Ever since the runaway success of "The Liars' Club," memoir fans have relied on Mary Karr to give them the raw truth in prose so subtly but expertly polished that you admire its beauty without ever smelling the lacquer. "The Liars' Club" and "Cherry" explored Karr's gritty and eccentric Texas childhood and adolescence. Now with "Lit," Karr turns her poet's eye toward the complications, heartbreak and unexpected redemptions of adulthood, including her devastating battle with alcoholism and subsequent conversion to Catholicism.
The Star Tribune caught up with Karr by phone at her home in New York City.
Q "Lit" starts with "An Open Letter to My Son," where your first line is "Any way I tell this story is a lie." While memoir writing is certainly subjective, your publisher takes pains to verify that this account of your life is true. What were you trying to get across with that acknowledgment?
A There is nothing in there that is made up or didn't happen. I wrote this book three times, and it took me seven years. I threw away 1,000 finished pages. That's because I couldn't get it right. That doesn't mean I made anything up. It means my angle on things was psychologically false. The minute you start to write about Point A instead of Point B, you've begun to shape the story.
Q The dialogue in "Lit" contains no quotation marks. Is this another way of getting at the idea that memory can be fuzzy?

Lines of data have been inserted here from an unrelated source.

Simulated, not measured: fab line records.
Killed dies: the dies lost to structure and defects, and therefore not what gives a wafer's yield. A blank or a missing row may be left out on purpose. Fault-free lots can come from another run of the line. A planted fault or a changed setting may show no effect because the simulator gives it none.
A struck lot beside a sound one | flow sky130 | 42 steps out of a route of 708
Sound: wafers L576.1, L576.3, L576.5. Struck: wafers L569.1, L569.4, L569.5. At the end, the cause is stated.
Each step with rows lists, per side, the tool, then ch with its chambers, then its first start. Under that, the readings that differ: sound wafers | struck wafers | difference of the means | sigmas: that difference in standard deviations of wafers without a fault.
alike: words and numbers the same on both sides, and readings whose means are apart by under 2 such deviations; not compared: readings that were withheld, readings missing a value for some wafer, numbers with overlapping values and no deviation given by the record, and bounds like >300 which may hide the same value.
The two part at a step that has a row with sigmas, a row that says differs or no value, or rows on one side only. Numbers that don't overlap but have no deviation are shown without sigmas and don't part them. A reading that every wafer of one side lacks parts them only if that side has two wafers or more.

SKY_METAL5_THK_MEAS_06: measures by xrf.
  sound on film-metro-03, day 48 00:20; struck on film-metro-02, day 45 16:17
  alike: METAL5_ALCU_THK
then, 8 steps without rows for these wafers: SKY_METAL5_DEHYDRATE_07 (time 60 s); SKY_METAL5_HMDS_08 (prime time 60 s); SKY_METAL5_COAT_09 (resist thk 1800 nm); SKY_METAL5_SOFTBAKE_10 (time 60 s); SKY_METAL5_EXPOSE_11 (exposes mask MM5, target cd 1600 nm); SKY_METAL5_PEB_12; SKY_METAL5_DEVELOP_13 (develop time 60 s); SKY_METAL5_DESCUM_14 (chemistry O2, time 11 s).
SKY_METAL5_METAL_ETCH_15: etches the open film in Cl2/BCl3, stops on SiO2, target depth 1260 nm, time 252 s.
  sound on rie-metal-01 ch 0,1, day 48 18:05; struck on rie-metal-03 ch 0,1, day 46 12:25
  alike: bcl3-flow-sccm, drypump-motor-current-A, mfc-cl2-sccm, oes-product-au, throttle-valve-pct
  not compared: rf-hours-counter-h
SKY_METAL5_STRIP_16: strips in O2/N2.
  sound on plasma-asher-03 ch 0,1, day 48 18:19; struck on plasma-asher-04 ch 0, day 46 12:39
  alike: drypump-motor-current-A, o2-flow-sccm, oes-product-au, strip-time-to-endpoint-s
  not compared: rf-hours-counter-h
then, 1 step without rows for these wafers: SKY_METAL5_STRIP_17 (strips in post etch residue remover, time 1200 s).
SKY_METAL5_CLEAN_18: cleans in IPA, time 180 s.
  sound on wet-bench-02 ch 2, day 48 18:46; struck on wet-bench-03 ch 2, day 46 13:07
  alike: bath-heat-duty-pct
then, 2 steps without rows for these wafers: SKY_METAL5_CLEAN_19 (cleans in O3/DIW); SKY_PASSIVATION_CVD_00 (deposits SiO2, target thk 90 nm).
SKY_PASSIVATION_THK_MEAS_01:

A It's not like I have a video camera strapped to my chest as I go through the world. One reason I think memoir has had a little run for the past 10 years or so is that we've given up on historical authority. We've given up on the church. We don't believe the Bible is true anymore. We don't believe what the history books or science books say. So I think there is a lot of value placed on the subjective. I was trying to convey that this is in my head. It's supposed to make it more intimate.
Q You wrote "The Liars Club" during a boom time for memoir. Today, the genre has taken some serious hits on the credibility front. Given that change, was there a difference in the way you approached this book?
A Honest to goodness, most of the people I know who write memoir go so far out of the way to be accurate. The hardest thing for me is the moral difficulty of writing about people whose view will be represented, because it's not a history but a subjective record.